The neoclassical pillars of the Bank of Ireland served as a powerful backdrop to the garments on show, which weaved Ireland’s design history with elements of subjective modernity. A perfect example of this was the work of Katie Donohoe who presented a crop top and culottes, an undeniably modern silhouette, in a traditional cream shade. A mixture of leather straps draped around the model’s shoulders and jagged Perspex shapes sewn onto the bottoms, subtly played with textures while allowing the design to remain wearable. It was this blend of commercial viability and avant-garde design that ensured Donoghoe walked home with the night’s coveted award.

The young designer’s work was followed by a longer, and somewhat diversionary, presentation of garments by established Irish designers. This was an interesting aspect of the night as it advertised to the young designers a potential future in this country. Although this section of the show’s primary aim was to pull consumers into the shops, names such as J.W. Anderson and Orla Kiely constructed a history of Irish fashion design, which these young students aspire to add to.

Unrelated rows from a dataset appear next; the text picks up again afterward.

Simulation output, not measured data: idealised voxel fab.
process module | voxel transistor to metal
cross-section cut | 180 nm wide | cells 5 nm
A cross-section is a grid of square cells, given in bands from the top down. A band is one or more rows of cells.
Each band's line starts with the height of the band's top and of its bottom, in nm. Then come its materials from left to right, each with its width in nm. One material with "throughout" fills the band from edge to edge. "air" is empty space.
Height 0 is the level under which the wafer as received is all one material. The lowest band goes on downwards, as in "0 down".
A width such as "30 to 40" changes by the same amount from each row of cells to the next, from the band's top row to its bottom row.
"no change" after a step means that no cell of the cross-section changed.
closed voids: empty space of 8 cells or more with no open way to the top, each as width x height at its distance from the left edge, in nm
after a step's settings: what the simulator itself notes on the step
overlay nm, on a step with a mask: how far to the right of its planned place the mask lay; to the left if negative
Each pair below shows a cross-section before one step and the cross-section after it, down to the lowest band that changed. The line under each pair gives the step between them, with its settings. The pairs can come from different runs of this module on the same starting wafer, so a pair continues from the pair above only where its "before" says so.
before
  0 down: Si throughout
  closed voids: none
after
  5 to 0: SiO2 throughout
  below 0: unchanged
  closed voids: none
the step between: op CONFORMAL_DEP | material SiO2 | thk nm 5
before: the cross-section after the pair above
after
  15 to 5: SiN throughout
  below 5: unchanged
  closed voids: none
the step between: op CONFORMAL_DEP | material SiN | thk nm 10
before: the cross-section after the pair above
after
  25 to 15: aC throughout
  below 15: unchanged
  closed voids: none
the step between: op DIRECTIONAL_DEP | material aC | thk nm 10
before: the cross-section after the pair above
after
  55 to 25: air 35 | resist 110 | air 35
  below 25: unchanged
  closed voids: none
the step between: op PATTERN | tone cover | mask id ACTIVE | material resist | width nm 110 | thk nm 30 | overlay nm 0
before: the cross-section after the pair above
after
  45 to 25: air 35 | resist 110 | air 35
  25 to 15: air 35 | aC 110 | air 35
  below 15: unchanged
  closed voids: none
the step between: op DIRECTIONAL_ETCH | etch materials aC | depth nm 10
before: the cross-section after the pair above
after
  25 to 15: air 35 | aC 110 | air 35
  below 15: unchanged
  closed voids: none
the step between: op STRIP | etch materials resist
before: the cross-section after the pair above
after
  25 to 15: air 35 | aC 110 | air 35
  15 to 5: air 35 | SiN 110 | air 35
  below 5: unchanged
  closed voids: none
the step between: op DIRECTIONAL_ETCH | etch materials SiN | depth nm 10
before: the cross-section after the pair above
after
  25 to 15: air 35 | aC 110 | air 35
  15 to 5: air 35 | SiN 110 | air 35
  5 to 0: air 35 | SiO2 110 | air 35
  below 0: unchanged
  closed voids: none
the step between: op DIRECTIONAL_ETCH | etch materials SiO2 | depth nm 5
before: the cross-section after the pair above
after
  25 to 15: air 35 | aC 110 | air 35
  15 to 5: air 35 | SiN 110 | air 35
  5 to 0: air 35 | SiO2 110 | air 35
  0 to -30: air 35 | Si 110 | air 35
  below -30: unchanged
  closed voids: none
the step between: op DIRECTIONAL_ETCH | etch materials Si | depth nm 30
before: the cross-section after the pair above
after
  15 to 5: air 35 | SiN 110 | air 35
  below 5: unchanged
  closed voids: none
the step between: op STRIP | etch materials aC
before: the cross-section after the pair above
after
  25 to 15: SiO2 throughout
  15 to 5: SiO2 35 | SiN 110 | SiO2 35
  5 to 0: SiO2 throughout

The ceremony concluded with the announcement of the inaugural Young Photographer of the Year. Lisa Griffin was an obvious choice for the award with her romantic, Tim Walker-esque images. Both the photographers and the designers celebrated on the night were clearly chosen for their ability to represent Ireland’s creative idiosyncrasies, in the context of a global fashion community, where one must counter the expected in order to capitalise.